The four women in Materna whose stories collide in a New York subway could not be more different. But they are connected by narratives exploring the theme of “mother”, what it means to be one, to have one, to contend with their expectations and our own autonomy. The film is essentially an anthology of four shorts connected by a violent incident on the subway, but each of their stories informs how they will react to their shared experience. It’s a fascinating, tension-filled ride.
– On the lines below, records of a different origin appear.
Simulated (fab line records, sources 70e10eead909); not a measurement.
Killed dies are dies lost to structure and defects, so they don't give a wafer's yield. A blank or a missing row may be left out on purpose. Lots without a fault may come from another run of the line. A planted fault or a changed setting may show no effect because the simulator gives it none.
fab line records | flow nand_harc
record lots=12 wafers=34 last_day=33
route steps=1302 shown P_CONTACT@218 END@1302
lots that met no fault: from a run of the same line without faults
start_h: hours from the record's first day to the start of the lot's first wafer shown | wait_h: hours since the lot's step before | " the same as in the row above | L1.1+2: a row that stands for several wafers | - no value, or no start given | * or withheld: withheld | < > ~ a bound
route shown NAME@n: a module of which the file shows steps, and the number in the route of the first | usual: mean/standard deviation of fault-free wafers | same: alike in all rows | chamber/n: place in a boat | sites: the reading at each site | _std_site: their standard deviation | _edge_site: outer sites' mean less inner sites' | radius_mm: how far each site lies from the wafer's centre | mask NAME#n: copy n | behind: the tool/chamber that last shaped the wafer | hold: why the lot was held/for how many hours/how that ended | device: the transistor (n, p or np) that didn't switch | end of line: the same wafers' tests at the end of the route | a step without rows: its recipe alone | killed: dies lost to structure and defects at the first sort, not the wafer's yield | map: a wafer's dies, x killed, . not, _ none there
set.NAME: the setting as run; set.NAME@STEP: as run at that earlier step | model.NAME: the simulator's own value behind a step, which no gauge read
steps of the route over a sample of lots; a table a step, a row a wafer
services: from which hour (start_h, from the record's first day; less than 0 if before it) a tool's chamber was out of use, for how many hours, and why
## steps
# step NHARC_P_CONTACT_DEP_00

Jean (Kate Lyn Scheil) is a solitary virtual reality developer who fields calls from her mother reminding her that the clock is ticking on marriage and family. But her work is rooted in women’s autonomy, and a surprise pregnancy makes her rethink everything. Ruth (Lindsay Burdge) is a wealthy a stay-at-home mom. She’s politically conservative, but her  world is shaken by an incident at her son’s school and her liberal brother’s (Rory Culkin) reaction to it.  Mona (Jade Eshete) is an actress. Her mother is a deeply religious woman putting pressure on her to return to the fold, but she’s able to use that relationship to get to the truth of a new role. And Perizad (Assol Abdullina) is a Kyrgyzstanian woman who returns home after the death of her father and must contend with her mother and grandmother and open old wounds.

The film treats each story as a whole but cuts back between them to the subway where a man is becoming more and more threatening to them all. And as you know a bit more each time about the women their reactions make more sense. It’s a very smart and effective construction.  I could see all of the stories expanded into their own films. A couple are stronger than the others, but as a whole it works incredibly well.  All the actresses do a great job, with two of them (Eshete and Abdullina) even sharing writing credit on the film. I really liked this women-centered film and highly recommend it to my female flick fans.

The film is open now in limited release and will be available online starting August 10th.